“Lessons from the Wilderness”

Here are my thoughts for the 1st Sunday in Lent, 21 February 2010. The Scriptures for this Sunday were Deuteronomy 26: 1 – 11, Romans 10: 8 – 13, and Luke 4: 1 – 13.


Against the backdrop of Lent and our preparation for Easter, we are still wrestling with the issue of the climate and whether or not it is changing and whether or not we can reverse any change that might be occurring. There are some who will tell you quite emphatically that there is no change or the change that is occurring is cyclical in nature. Yes, the climate of this planet does have a cyclical nature but we should be cooling off, not warming up. And we are warming up. The pack ice around the Arctic is melting; this planet’s weather is becoming more and more extreme. The level of CO2 in the atmosphere is now at 387 ppm (for an explanation of what a ppm is, see “What is a part per million?) and is rising (see http://www.esrl.noaa.gov/gmd/ccgg/trends/ for data at one location). And while we may laugh while the East Coast of the United States gets blasted by successive snow storms while the Winter Olympics have to truck in snow for the skiing events, these events are examples of the extreme changes in weather that accompany climate change.

But I think it is more than just the climate change that we need to be worried about at this time. It is that we have forgotten how we got here and what we should be doing. The forty days of Lent are to be a reminder of the 40 days that Jesus spent in the wilderness prior to the beginning of his ministry; they are also supposed to symbolize the forty years that the Israelites wandered in the wilderness before being allowed to enter into the Promised Land.

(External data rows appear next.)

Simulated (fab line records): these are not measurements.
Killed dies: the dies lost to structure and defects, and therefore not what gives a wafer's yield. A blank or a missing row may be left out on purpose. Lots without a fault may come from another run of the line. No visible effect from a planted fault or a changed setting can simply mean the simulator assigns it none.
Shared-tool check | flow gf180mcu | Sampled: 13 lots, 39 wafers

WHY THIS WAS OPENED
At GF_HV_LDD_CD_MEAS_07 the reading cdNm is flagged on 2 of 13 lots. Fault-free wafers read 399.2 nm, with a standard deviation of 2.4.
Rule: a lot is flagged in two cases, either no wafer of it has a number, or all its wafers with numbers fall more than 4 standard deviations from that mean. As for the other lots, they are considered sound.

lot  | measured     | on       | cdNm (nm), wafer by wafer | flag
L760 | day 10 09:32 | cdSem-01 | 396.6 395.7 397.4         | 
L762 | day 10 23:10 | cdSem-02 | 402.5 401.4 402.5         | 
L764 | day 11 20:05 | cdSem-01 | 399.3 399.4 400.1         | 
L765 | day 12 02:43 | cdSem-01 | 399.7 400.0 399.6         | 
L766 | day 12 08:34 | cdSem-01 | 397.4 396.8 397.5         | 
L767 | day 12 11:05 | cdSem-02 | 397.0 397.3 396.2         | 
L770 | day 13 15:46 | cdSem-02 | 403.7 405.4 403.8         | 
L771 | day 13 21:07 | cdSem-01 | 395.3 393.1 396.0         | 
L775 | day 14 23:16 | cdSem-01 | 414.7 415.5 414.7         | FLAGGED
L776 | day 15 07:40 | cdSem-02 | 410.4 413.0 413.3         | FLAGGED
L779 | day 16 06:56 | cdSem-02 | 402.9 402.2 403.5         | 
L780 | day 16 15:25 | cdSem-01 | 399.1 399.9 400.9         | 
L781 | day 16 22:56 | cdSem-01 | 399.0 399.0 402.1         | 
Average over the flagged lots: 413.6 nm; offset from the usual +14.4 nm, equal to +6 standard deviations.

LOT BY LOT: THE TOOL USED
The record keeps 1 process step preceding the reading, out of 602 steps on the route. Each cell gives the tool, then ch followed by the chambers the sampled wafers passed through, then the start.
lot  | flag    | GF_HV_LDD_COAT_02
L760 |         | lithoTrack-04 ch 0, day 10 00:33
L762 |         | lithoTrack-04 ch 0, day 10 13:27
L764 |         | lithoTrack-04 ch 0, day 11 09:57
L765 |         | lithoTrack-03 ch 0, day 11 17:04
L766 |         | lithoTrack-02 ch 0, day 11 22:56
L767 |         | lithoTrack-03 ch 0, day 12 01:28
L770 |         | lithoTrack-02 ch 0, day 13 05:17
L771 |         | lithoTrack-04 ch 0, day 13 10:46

But whereas Jesus resisted the temptations put before Him, we as a people and knowingly or unknowingly as individuals, have not done such a good job. We want the good food, the power, and the glory that Jesus put aside. We have been given a good place to live and we have trashed it and we have turned neighbor against neighbor, nation against nation.

It isn’t just the extreme rich who seem to grab for all they can get and then find some way to keep it; it is those who profess anger at the extreme rich and then wander why they can’t have the same things. I would agree with many who have been involved in the political protests that have marked the past year or so if it weren’t for the fact that I see in these protests a certain amount of selfishness and greed.

There are definitely things wrong with the ways things are done in this country today but the answer is not found in political protests that basically say “give me what you got!” There is a call by some to take our money out of the big mega-banks (the ones that are too big to fail) but I wonder where those who are making the call keep their money (some have moved to community banks but I have to wonder if they all have and, by the way, we have moved from a BIG bank to a smaller community bank). If these protests (both left and right) were more about the people instead of the individual, I might find some credibility in them. But the anger and resentment directed at politicians is just that, anger and resentment, and in the end, nothing will change and the lot of the people will not have changed.

But perhaps because so much of this is happening now, at the beginning of Lent, there is a chance and a hope that we can change the world around us.

From the Old Testament reading for this Sunday, we are reminded that we are here because of God’s grace. The first fruits that we have need to be returned to God. So we stop keeping the good stuff for ourselves. My home church, like so many churches in this area, is faced with many financial challenges and I proposed one solution to the problem that was pretty quickly shot down. I basically proposed that we set aside 10% of each Sunday’s offerings for our apportionments in order to resolve the problem about paying the apportionments. And I said that by doing this, we would begin to see a resolution of the other financial problems. I know that this approach works but it only works if you see apportionments as the tip of the mission of the church instead of a bill that must be paid (see “What is a church? Is it the building or the people inside it?”).

What would happen if we were to view each person in our home communities, in our nation, and on this planet as equal to ourselves? What would happen if we were to echo Paul’s words to the Romans that there is no distinction between Jew and Greek or, as he told the Galatians, no male or female, free or slave as well. We are all the same in God’s eyes. Yes, I know that he put this in the context of those who had accepted Jesus as their Savior. But I also know that there are many who make that acceptance mandatory and without thought. If I say to you that you are doomed because you do not believe the way that I believe, am I really living the life the way I am supposed to be living? Or am I seeking the power and the glory that was offered Christ during the 40 days?

These forty days, meant to remember the time in the wilderness, can be the most important forty days of our lives. When we leave this wilderness, will we have cast aside our old ways, our destructive and selfish ways? Or will we keep them, seeking only for ourselves? Will we use these forty days to cleanse our soul and find deep within us who we truly are? Will we use this time to prepare our hearts, our minds, and our soul for the betterment of the world through Christ?

We know that these forty days can change us. And if they can change us, we can change the world. There are lessons in these forty days; are you prepared to learn the lessons from the wilderness?